Al Hager – alfredhager@bellsouth.net
Jazz ensembles with standard instrumentation have the opportunity and obligation to build repertoire. Playing lots of literature at the appropriate degree of difficulty is advantageous for groups at any level. Most literature is written for five saxes, eight to ten brass, piano, bass, drums and guitar. Assuming this instrumentation is ideal, you should strive to assemble the perfect band. However, adjustments must usually be made to compensate.
Composers and arrangers who write for younger groups are aware of instrumentation deficiencies and usually offer suggestions for making their charts work. A role of many of the less complicated charts is getting as many people swinging as possible so standard instrumentation is not as great a concern. More advanced groups playing more advanced literature should make instrumentation more of a priority.
As a general rule, doubling parts should be avoided. The traditional concept of an ensemble and respect for the composer/arranger must be considered. Therefore, rescoring is the alternative.
What if you have more than five saxes? There are situations when ten saxes doubling a soli can sound great but those same ten in unison behind a flugel horn solo would not. If you have three altos, don’t double lead; with four, split evenly. The primary concern should be balance within the section and throughout the band.
What if you have less than five saxes? With two, use altos; with three, use altos and one tenor. When working with four, the bari is usually the one to use but you must analyze the chord structure to decide. In older arrangements using five, bari often doubled lead alto so tenor was the choice. Soprano sax can add color. Transpose the lead alto down a fifth.
What do you do with flutes and clarinets? First, encourage them to learn saxophone but a flute can be effective when doubling alto in soli and piccolo adds a nice edge doubling lead trumpet in a shout chorus. Use clarinets on the tenor parts played an octave lower rather than doubling trumpets.

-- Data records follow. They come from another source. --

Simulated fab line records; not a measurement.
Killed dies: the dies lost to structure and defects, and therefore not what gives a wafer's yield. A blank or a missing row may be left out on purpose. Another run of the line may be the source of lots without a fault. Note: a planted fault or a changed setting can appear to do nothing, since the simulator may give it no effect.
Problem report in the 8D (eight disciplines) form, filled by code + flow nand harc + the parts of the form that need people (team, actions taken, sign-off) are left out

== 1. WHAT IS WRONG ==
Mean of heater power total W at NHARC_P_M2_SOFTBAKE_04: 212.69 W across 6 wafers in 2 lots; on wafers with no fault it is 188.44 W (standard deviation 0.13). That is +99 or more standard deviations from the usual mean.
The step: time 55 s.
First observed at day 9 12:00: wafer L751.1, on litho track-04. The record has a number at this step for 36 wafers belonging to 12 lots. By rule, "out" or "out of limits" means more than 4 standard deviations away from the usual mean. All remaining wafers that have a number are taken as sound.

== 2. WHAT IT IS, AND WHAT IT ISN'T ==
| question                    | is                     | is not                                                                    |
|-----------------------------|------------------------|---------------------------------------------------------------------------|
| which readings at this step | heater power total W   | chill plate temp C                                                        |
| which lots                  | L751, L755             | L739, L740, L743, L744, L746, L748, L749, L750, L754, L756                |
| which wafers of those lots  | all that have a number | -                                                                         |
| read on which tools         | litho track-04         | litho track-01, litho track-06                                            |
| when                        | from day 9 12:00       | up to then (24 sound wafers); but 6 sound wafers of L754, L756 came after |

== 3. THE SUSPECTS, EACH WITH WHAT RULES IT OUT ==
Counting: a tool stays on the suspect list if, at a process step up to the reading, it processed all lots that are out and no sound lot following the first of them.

What do you do with a lack of trombones? Sometimes the arrangement will work as written in tutti sections but not for background parts. Either tacit those sections or fill in the parts with saxes in the trombone range. Because balance and chord voicing are the main issues, try rescoring the whole chart for one brass part. Put a flugel horn on lead trombone and the trombone on the critical chord tone (usually the third or seventh). Try doubling lead trumpet with the one trombone while the other trumpets fill in the middle notes. This is the concept used by the Glenn Miller sax section (unison clarinet lead and lower tenor part in octaves with the other saxes in the middle) and the George Shearing Quintet (vibes and guitar in octaves with the piano on the middle notes). If there are extra trumpets, have them play euphonium. Teach them the bass clef transposition or write it out.
The euphonium and flugel horn are versatile instruments because they blend so well. They are great solo instruments and add color to unison lines. When used in their respective section, they should play the lower parts.
Tuba players can add depth to a full brass section. When writing their part, use sections from the bass, bari sax, left-hand piano and fourth trombone. Be careful of chord voicing in trombone solis.
What if you don’t have a bass player? This is serious. Every band room should have at least one school-owned acoustic and electric bass displayed prominently. Encourage your best tuba player to learn it as a potentially lucrative double because bass players always get work. The basics are relatively uncomplicated and in the hands of a responsible individual it can quickly become the solid foundation for your jazz ensemble. Recruit from the orchestra. The transfer from acoustic to electric is relatively easy. A keyboard bass can keep rehearsals moving while you develop a regular player. Do not use left hand acoustic piano as a substitute. Don’t use a tuba for bass parts unless you are playing Dixieland or Dirty Dozen Brass Band covers.
Mallet parts can be very effective. Vibes or bells blend well with saxes and a xylophone puts a nice edge (like piccolo) on strong tutti sections and shout choruses. This was a signature sound for the Rob McConnell band.
Don’t use a guitar just to fill a chair. Unless the player is relatively competent or taking lessons, it may be more trouble than it’s worth. Two guitars can work with one doubling lead lines and the other on rhythm as long as it doesn’t conflict with the piano.
Strive for contrast in the rhythm section. Be sure the comping parts agree on chords and there is no clutter. Piano players should use the pedal sparingly. Try alternating guitar and piano within sections of a tune. Try leaving the entire rhythm section out for a chorus. Try using just the bass player for a chorus. The drummer should be the one capable of the most contrast concerning dynamics and color. Changing cymbals between sections works effectively. Switching from ride cymbal to high hat will immediately bring dynamics down a level.
Too much rescoring can become time consuming and alter the intent of the arranger but in most ensembles, some is necessary. You are fortunate if your band is comfortable reading, rehearsing and performing lots of literature. Performance responsibilities usually dictate this as a luxury but a worthwhile goal. Adjusting quickly to any arrangement is desirable in any band.